Feed Content is the first screen of the app. When a logged-in user opens the app, home feed is the first thing a user sees. Our home feed comprises of koos from the user followings and other activity (like, comment, rekoo) on koo.
why → To show the activity of the followings of a user
how → Aerospike and Graph DB
- The home feed is a re-rank the timeline (chronological) feed of user so that we surface more relevant content on top from the time he / she was last active on the App.
- We generate it on runtime for a user when he is eligible for rank feed.
- Rank feed is basically some computation on the user timeline feed based on signals and weightage.
- To avoid latency for fetching the signals value we use high read throughput low latency data store.
- Majorly we use — Aerospike and ArangoDB (Graph-DB)
Top Metric We measure → Reactions and TSOA
- All the content which the user can like should be in the first page of the feed.
Technical Metrics →
- 5 node Aerospike Cluster
- 3 node ArangoDB Graph Cluster
- Peak write throughput on Aerospike -> 75k TPS (75 writes operation per second)
- Peak read throughput on Aerospike -> 10K TPS
- Latency -> 150 ms (average)
We have just started on Rank Feed. Some plans which team is looking to execute next
- Introduce ML model to modify the weightage based on user inputs / interests.
- Using UDF in Aerospike to compute the rank feed on Aerospike server layer rather than application layer.
- Integrate Aerospike with big data platforms (Snowflake/Pinot) etc to create data pipelines for more analytical and real time event driven based applications..
This system houses our social graph i.e. connections among people and groups. Whether you like watching content from someone, follow someone, view content of other languages or show interest in a topic — all this information is kept in our social graph.
why —> To understand the user’s affinity towards other users, people, languages, topics and use it to improve their experience on the platform.
how —> ArangoDB
- We store our social graph as a property graph using ArangoDB.
- All the entities are stored as vertex documents.
- The relations between the entities are stored as edge document.
- Updates to the social graph are asynchronous, we do periodic cleanup/reconciliation to maintain data consistency across the stores.
- To speed up the AQL queries we use ArangoSearch Views and primary sort.
- We use satellite graph to do optimized joins in a clustered setup.
- We maintain multiple replicas of social graph for different use cases and SLA e.g. point lookups, graph traversals, iterative graph processing/Pregel.
Top Metrics —>
- Incoming/outgoing connections.
- Influencer nodes — nodes which are connected with a lot of other nodes.
- Query latency for intersections and ranking.

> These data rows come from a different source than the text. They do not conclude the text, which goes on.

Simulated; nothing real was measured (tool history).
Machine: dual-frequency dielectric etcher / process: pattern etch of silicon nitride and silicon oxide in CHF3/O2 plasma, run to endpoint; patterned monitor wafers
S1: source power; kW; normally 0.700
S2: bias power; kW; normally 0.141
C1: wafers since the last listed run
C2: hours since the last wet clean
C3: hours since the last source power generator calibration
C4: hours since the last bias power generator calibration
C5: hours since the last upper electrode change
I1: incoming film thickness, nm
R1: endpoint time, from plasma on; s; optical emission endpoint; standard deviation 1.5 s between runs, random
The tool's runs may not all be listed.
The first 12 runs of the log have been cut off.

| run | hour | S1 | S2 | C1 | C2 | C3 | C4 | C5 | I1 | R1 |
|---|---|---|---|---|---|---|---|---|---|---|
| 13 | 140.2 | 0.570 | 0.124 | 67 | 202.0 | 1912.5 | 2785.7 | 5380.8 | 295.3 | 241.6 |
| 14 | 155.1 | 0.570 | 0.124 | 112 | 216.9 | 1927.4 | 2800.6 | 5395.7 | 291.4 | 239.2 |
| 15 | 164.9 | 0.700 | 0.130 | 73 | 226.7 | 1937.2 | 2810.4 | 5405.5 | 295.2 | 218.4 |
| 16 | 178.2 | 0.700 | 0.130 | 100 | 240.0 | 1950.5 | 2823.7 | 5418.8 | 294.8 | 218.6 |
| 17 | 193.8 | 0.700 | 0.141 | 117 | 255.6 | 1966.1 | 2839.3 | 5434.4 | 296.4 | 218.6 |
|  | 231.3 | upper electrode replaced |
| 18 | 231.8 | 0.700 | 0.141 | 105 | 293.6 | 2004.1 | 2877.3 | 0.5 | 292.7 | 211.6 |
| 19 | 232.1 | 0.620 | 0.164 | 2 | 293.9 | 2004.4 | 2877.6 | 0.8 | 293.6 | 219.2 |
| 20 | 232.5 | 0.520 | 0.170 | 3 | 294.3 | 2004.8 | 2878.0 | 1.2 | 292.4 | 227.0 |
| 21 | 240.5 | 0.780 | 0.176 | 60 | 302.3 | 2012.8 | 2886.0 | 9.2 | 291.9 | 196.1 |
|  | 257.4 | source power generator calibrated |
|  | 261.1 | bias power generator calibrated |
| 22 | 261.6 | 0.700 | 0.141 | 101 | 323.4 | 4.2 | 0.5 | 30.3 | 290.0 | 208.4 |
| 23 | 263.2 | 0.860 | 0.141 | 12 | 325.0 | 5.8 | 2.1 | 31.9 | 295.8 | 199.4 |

- Traversal time per level
- A 3 node enterprise cluster hosted using high I/O compute instance nodes.
- Several community clusters for analytical workloads like iterative graph processing.
- Data is persisted in EBS GP3 volumes with provisioned IOPS for predictive performance.
- Spark connector is used to run graph analytical on ArangoDB data
- Peak ingestion RPM 72K
- Read RPM 150K
- General lookups -> ~20ms
- Traversal queries -> 100ms-500ms
The social graph has given us rich query/traversal capabilities at a linear scale and reduced operational complexity. It’s especially useful for understanding our highly connected data.
There is a lot of interesting work that we plan to do in future
- Build a knowledge graph which can answer generic & complex questions about the network.
- Community Detection — Applying various clustering techniques to understand the interconnectedness in the graph and find communities and hidden patterns.
- Run graph analytics to surface trends and sharpen our recommendations with near real time data.
Users trying to discover folks pertaining to some interests / profession is quite a common thing in a social network like Koo. Our people recommendation feed kicks in to recommend our users to follow easily. The manifestation results in
- Profession carousel (sports, media, politicians etc ..)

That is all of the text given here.